But standards organizations cannot force the rest of us to support these features in our actual software implementations of the standards. So let’s opt to never do that, where reasonably practical.
Sophie suggested that seeds and semi-expanded keys should be two different OIDS (in PKCS8 parlance). That’s a good compromise for systems that, for whatever stupid reason, can’t commit to only permitting seeds as the private key format for post-quantum cryptography.
If you’re writing software the expects a seed and you get a semi-expanded private key, that should return an error to the user. Even if the seed is included somewhere, don’t ever be helpful by failing open. Coerce the behavior you want to see in the world.
If you’re, instead, writing software that expects a semi-expanded private key? Regardless of what the user provides you, you’re doing it wrong and should rethink your life decisions.
A Few Closing Remarks
I wrote this blog post in an airport after a 2 hour layover became a 26 hour layover due to a missed connection. If something is less clear about this than my usual fare, it’s probably because of that.
Note that I used the terms “private key” and “secret key” interchangeably here today. In fact, they’re basically synonyms that can be used interchangeably, generally!
That said, I almost always prefer “secret key”, for a couple of reasons:
- “Privacy is not secrecy,” as Eric Hughes noted in A Cypherpunk’s Manifesto (1993), “A private matter is something one doesn’t want the whole world to know, but a secret matter is something one doesn’t want anybody to know. Privacy is the power to selectively reveal oneself to the world.”
- In most cases, you want secrecy for your key material, not privacy.
- Ironically, the output of a KEM is called a “shared secret” which is better thought of as a “private” key, from Hughes’ delineation.

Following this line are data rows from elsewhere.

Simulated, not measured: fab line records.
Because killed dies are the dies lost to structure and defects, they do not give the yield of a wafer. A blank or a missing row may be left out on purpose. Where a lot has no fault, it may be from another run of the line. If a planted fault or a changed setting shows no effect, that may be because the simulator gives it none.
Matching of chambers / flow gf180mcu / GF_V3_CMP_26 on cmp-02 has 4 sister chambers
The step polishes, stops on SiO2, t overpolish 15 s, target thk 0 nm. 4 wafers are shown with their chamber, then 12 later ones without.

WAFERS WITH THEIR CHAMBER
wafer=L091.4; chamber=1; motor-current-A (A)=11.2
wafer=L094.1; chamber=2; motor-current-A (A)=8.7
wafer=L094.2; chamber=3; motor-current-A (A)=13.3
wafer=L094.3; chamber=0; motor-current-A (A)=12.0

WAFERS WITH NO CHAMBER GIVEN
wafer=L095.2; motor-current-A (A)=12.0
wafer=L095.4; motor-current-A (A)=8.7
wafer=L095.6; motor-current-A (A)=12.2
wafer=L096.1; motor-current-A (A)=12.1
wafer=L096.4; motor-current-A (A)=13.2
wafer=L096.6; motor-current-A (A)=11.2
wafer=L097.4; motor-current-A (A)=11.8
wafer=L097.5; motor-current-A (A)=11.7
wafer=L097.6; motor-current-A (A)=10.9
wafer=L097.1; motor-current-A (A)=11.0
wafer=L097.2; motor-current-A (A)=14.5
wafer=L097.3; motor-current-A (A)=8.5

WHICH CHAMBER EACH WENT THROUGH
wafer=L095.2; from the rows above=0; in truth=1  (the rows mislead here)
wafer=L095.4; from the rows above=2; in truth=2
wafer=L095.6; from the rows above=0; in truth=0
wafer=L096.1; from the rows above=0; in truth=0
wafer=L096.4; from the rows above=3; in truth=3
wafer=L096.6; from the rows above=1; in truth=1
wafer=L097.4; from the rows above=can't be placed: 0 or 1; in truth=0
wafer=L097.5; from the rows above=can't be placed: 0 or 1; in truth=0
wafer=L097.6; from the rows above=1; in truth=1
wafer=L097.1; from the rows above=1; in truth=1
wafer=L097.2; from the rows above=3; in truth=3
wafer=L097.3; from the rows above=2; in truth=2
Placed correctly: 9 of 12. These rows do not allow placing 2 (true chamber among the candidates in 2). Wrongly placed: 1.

- “Secret key” can be abbreviated as “SK” while the other component (public key) becomes “PK”, which makes for handy notation.
- Private/Public both start with “P”, which makes this less friendly.
However, other discussions about this topic talked about “private key” formats, and I didn’t want anyone to feel like they missed something. You didn’t!
Many cryptographers have gone on to say “encapsulation key” / “decapsulation key” for KEMs and “signing key” / “verifying key” for signatures to sidestep the “private” vs “secret” confusion. I applaud this, but that doesn’t help when PKCS8 rears its ugly head.